Tax Accounting in Mergers and Acquisitions gives in-depth, practical
coverage of today's key issues in corporate acquisitions, dispositions,
reorganizations, and restructurings from a transactional perspective. It will
help your client:
1. Decide if the transaction should be taxable or nontaxable.
2. Structure the deal for the best results--stock or asset acquisition.

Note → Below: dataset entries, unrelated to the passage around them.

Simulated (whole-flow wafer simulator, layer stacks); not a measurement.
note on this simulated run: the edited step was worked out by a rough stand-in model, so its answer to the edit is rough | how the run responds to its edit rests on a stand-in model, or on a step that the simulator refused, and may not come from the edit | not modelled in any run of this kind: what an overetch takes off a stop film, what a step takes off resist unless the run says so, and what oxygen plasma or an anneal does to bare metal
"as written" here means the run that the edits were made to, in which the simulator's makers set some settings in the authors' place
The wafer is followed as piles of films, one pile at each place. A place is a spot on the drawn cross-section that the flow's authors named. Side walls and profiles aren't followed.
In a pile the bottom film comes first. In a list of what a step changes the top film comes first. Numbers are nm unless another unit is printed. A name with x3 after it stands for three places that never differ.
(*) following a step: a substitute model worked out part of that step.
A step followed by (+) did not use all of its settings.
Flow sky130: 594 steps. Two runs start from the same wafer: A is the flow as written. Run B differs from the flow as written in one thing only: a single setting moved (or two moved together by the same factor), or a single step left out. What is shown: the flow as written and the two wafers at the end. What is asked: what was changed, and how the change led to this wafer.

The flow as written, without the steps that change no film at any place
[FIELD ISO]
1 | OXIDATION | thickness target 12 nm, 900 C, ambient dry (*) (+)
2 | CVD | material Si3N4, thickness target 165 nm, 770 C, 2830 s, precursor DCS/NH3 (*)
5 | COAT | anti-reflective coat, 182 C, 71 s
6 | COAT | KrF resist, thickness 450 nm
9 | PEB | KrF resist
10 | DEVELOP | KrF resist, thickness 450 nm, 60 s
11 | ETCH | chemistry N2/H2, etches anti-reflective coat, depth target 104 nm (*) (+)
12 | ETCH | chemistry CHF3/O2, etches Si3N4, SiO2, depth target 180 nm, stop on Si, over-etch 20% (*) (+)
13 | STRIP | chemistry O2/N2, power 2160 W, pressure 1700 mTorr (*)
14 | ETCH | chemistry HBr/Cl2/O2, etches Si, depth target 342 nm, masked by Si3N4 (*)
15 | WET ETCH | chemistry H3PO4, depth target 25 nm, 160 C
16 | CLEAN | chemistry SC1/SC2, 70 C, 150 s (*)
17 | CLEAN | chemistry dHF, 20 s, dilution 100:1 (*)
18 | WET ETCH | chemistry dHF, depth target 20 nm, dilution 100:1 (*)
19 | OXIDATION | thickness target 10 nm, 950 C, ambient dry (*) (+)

3. Achieve desired business objectives.
This book considers the tax accounting implications of structuring and
restructuring transactions including those described in Code §§351 (Transfer to
Corporation Controlled by Transferor), 338 (Certain Stock Purchases Treated as
Asset Acquisitions), 381 (Carryovers in Certain Corporate Acquisitions), 721 (Nonrecognition
of Gain or Loss on Contributions to a Partnership), and 1001 (Gain or Loss on
Disposition of Property).
It discusses the rules relative to a taxpayer’s ability to carry over methods of
accounting, to obtain audit protection through filing accounting method changes,
to preserve favorable methods of accounting, to determine the effect of the
transaction on any unamortized Code §481(a) adjustments (Adjustments Required by
Changes in Accounting Methods), and to use the chosen structure as a means of
achieving appropriate tax accounting objectives.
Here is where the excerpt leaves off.